When it comes to the companies involved in the Hobbit project, most of the attention lately has been on New Line Cinema. Between the settlement of Peter Jackson’s lawsuit against the studio in December, the lawsuit filed against it by the Tolkien Trust on February 11, and Time Warner’s announcement later that month that it would fold New Line into Warner Bros. But the two Hobbit films are to be a co-production with MGM, owned by Sony.
MGM was not producing films by the time that Sony bought it. Its main value was in its fabulous library of films made since the company’s founding in 1924. Another precious asset it owned was the film-distribution rights to The Hobbit. As New Line and MGM announced on December 18, they will co-finance the two films. New Line was originally supposed to distribute them in North America, and MGM would distribute abroad. Now presumably Warner Bros. will take over New Line’s distribution.
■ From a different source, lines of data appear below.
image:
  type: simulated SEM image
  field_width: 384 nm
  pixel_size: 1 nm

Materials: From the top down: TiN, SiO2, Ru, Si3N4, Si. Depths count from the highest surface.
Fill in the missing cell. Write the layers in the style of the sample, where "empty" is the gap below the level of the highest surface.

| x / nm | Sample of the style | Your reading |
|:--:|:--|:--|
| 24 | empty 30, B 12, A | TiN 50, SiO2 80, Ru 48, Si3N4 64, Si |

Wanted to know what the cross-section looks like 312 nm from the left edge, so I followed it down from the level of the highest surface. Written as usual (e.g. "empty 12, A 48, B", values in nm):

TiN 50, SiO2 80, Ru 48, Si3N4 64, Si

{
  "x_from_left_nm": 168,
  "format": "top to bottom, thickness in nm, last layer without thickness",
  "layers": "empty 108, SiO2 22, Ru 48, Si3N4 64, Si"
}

MGM has not sat entirely on the sidelines. Its chairman and CEO, Harry Sloan, was widely credited with having helped break the impasse between New Line and Jackson, leading to the settlement. Since taking over MGM in October of 2005, Sloan has been rebuilding it as a production studio and distributor. The firm will take back the rights to the James Bond and Pink Panther franchises after the current project in each series is released by Sony. It was Sloan who back in September of 2006 broke the news that MGM intended to make “one or two installments” of The Hobbit and expressed the hope that Peter Jackson would direct. That ended the long silence over the project that had been caused by the lawsuit.
Today Variety announced that MGM has named Mary Parent chairperson of its Worldwide Motion Picture Group. Parent was formerly vice chairperson of Worldwide Production at Universal before becoming an independent producer. Now she will be “responsible for oversight of MGM’s worldwide theatrical production, distribution, marketing business affairs.” Sloan refers to the hiring of Parent being key “as we commence production on some of the biggest film franchises in Hollywood”—including, of course, The Hobbit films. It would seem that Sloan is making solid progress in building up the company to cope with such a major undertaking.
By the way, the article refers to Guillermo Del Toro as “currently in talks to direct the two pictures.” The Tolkien Trust lawsuit has presumably put those talks on pause.